The Valentine’s Day ProjectPublished by bonnie.beckstead on Mon, 02/26/2018 - 09:06
Not often does a seemingly ordinary idea expand to place an entirely newfound meaning into a simple holiday, but that is precisely what one of Spanish Fork High School’s remarkable youth accomplished this February 14th. It may merely be a Valentine’s Day Project, catalyzed by a quiet thought, which restores one’s faith in humanity and the goodness found deep within, often so willingly neglected.
Last October, what began with an unspoken question quickly evolved into significantly more when Sterling Brinkerhoff, a Junior at Spanish Fork High School, took it upon himself to ensure that not a single student felt left out or forgotten through his Valentine’s Day project. Upon contemplating the unfortunate suicide which took place in the community last year, Brinkerhoff fostered his resolve to prevent similar instances from occuring when he developed the simple idea of presenting a small treat to each girl on Valentines Day. In doing so, his hope was to remind each high school girl that she was appreciated at a time when such a statement mattered the most.

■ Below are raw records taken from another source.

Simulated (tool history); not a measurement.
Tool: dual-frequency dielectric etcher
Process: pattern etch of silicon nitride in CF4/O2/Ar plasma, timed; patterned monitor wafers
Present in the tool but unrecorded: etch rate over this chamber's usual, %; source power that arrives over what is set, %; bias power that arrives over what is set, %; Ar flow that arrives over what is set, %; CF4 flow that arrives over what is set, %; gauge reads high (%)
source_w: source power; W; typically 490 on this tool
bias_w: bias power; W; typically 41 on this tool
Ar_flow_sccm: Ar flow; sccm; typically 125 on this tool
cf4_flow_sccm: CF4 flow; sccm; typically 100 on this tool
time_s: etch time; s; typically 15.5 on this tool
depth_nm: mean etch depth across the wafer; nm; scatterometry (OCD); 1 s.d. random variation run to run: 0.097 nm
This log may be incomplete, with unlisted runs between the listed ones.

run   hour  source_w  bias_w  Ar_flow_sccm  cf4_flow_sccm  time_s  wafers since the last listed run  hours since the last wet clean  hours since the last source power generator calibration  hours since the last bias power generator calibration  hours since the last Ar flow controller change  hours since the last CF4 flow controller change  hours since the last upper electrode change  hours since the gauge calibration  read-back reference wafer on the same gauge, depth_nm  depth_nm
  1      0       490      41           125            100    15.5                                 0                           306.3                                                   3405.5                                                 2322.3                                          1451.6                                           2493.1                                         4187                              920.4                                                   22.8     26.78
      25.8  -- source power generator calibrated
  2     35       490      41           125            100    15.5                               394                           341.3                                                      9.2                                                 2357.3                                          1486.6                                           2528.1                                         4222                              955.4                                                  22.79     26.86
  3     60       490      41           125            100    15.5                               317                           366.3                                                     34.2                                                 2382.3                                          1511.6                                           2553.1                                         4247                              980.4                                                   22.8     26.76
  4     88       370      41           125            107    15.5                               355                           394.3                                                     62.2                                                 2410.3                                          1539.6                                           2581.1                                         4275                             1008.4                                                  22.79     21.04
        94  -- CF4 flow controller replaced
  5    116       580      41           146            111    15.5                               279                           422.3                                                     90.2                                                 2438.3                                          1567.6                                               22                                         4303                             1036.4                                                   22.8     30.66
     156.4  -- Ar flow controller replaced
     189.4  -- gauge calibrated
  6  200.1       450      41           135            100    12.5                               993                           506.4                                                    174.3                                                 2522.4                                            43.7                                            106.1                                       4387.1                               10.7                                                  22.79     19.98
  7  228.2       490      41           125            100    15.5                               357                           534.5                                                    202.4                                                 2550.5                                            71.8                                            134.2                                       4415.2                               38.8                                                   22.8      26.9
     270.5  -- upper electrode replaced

The expanse of this project accelerated when Brinkerhoff was able to find two candy companies who were willing to donate enough to supply not only the girls at the school, but a total of 1,247 students, along with over 40 staff members. As opposed to a simple square of candy, each girl received an entire pound of Mrs. Call’s Chocolates, with each boy obtaining multiple caramels, as the courtesy of V Chocolates. From the seemingly ordinary foundation of ideas upon which such a project was built rose the extraordinary 500 hours, nearly 100 volunteers, two colossal donations, and a quality of work which can be rendered indescribable when compared with the quantity of those it reached.
Surprisingly enough, not all this work involved the passing out of chocolates on Valentine’s Day, but rather a week’s worth of preparation in other areas. Arguably more astonishing than the chocolate donation itself were the origami creations accompanying it. Sterling had acquired the hobby of constructing origami figures in third grade, and determined that he would use give this talent a major role in his project. While boys received boxes holding their candies, girls were given an intricate paper flower. Each was hand made, with carefully chosen quotes to emphasize the purpose behind the gift. For girls, Brinkerhoff decided on the saying, “Always remember you are braver than you believe, stronger than you seem, smarter than you think, and even more beautiful than you can imagine,” while boys were encouraged to, “Dare to dream,” in the words written on their gift. Behind each of these handmade items and thoughtful quotes was the intent that, “They will know that they will be remembered, this time of year and always, no matter who they are,” in the words of Sterling himself.
With the ambition of such an idea in mind, this exceptional student went above and beyond to ensure that these Valentine’s Day presents were not merely general gifts, handed out to all, but rather that when delivered, they came across as meaningful. To accomplish this, class lists were made, and each student was called forward by name as their individualized gift was presented. When asked why this particular aspect meant such a great deal to him, Brinkerhoff responded with, “I want to help people know that whoever they are, they’re not forgotten here.” The aim was to aid all 1,247 individuals in feeling recognized and validated as more than another face in the hallway, a goal which students and teachers alike can attest was exceeded by far.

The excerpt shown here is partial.